Although this has been timed for the convenience of Worldcon 75 members, all BAGH members are welcome to participate. If anyone just happens to have coinciding travel plans to Helsinki, please join us.

In addition to ghost stories, guests on these tours learn a lot about the history of the locale, particularly some of its macabre past. It even starts at a hotel that is a converted prison.

(15) MINGLE LIKE TINGLE. Is this going to be an “I am Spartacus” kind of thing?

(16) AUREALIS AWARDS. The 2017 Aurealis Awards are now open for nominations. Eligible works must be created by an Australian citizen, or permanent resident, and published for the first time this year.

(17) VENUS AND MARS. David D. Levine’s second novel, Arabella and the Battle of Venus, sequel to the Andre Norton Award winning Arabella of Mars, comes out this week.

The thrilling adventures of Arabella Ashby continue in Arabella and the Battle of Venus, the second book in Hugo-winning author David D. Levine’s swashbuckling sci-fi, alternate history series!

Arabella’s wedding plans to marry Captain Singh of the Honorable Mars Trading Company are interrupted when her fiancé is captured by the French and sent to a prisoner-of-war camp on swampy Venus. Now, Arabella must find passage to an enemy-controlled planet in the middle of a war, bribe or fight her way past vicious guards, and rescue her Captain.

To do this she must enlist the help of the dashing privateer, Daniel Fox of the Touchstone and build her own clockwork navigational automaton in order to get to Venus before the dread French general, Joseph Fouché, the Executioner of Lyon.

Once on Venus, Arabella, Singh, and Fox soon discover that Napoleon has designed a secret weapon, one that could subjugate the entire solar system if they can’t discover a way to stop Fouché, and the entire French army, from completing their emperor’s mandate.

Levine will be doing a book tour:

He is currently drafting the final book in the trilogy, currently titled Arabella and the Winds of Phobos but may end up being called Arabella the Traitor of Mars.

(18) NEWCOMERS TO THE HEARTH. Fireside Fiction is undergoing a change of management, with Brian J. White stepping down. Pablo Defendini is taking over as publisher and Elsa Sjunneson-Henry as managing editor. Julia Rios and Mikki Kendall are also joining the team.

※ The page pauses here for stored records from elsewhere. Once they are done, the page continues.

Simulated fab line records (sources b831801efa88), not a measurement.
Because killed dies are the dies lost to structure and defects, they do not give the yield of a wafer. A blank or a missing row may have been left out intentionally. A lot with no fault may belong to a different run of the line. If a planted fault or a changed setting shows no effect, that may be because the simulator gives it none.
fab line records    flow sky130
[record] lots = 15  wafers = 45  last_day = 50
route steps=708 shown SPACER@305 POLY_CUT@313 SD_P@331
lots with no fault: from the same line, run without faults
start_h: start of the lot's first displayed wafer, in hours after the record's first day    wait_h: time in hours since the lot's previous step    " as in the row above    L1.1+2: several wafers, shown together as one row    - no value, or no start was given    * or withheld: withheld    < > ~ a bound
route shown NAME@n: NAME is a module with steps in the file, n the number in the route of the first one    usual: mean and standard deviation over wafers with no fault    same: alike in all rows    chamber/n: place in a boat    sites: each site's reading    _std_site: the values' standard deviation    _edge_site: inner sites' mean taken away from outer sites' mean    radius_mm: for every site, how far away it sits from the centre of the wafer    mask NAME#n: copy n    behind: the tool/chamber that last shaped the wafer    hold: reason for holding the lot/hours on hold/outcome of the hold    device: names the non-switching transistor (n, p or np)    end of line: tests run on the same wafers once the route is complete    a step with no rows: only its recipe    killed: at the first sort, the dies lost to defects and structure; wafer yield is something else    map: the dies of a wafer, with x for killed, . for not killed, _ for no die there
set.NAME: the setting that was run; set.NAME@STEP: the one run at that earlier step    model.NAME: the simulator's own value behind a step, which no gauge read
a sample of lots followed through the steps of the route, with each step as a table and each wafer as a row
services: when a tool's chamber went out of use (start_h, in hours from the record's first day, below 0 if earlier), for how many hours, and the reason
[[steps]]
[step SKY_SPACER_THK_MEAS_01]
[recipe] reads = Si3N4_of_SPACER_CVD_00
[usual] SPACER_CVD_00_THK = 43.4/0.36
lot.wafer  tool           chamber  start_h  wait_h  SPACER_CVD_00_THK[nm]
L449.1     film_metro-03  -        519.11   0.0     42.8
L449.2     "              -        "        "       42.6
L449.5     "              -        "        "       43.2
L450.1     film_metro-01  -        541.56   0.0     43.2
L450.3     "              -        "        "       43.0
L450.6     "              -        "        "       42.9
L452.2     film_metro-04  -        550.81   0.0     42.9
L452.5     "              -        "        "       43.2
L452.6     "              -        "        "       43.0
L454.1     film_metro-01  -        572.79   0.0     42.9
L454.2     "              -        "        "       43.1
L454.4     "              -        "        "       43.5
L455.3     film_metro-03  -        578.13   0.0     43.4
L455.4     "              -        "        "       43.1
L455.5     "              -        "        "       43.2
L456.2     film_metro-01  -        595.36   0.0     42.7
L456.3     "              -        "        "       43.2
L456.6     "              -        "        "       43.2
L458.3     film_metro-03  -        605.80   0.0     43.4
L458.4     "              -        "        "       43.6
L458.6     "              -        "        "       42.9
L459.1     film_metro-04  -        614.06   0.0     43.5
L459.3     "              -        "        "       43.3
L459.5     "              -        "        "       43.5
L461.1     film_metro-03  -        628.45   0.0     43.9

White is leaving to focus on his work as a journalist.

As many of you know, I work at a newspaper. And that work has been consuming more and more of my time lately, with both the volume and the importance of the news rising in a way we’ve never experienced in this country. And it comes alongside a level of furious, violent antipathy toward the press that is somehow both wildly shocking and banally predictable.

Fireside has been the labor of love of my life, and it kills me to step away. But I am a journalist, first and always, and I need to focus my energy on the work we are doing. A lot of people have made fun of the earnestness of the Washington Post’s Democracy Dies in Darkness slogan, but it is true, and I won’t let the light go out.

Mikki Kendall has been signed on as editor to lead the follow-up to last year’s #BlackSpecFic report, which White says will be out soon. [Hat tip to Earl Grey Loose-leaf Links #43.]

(19) THE COOLEST. Arthur C. Clarke would be proud, as the search for extra-terrestrial life turns to ice worlds.

Chris McKay has fallen out of love with Mars. The red, dusty, corroded world no longer holds the allure it once did.

“I was obsessed with life on Mars for many years,” confesses the Nasa planetary scientist, who has spent most of his career searching for signs of life on the red planet.

“It’s seduction at the highest level,” he says. “I’m abandoning my first love and going after this other one that’s shown me what I wanted to see.”

The new object of McKay’s affections is Enceladus, the ice-encrusted moon of Saturn. Investigated by the joint Nasa and European Space Agency (Esa) Cassini space probe, the moon is spewing out plumes of water from its south pole – most likely from a liquid ocean several kilometres beneath the surface. Cassini has found this water contains all the vital ingredients for life as we know it: carbon, nitrogen and a readily available source of energy in the form of hydrogen.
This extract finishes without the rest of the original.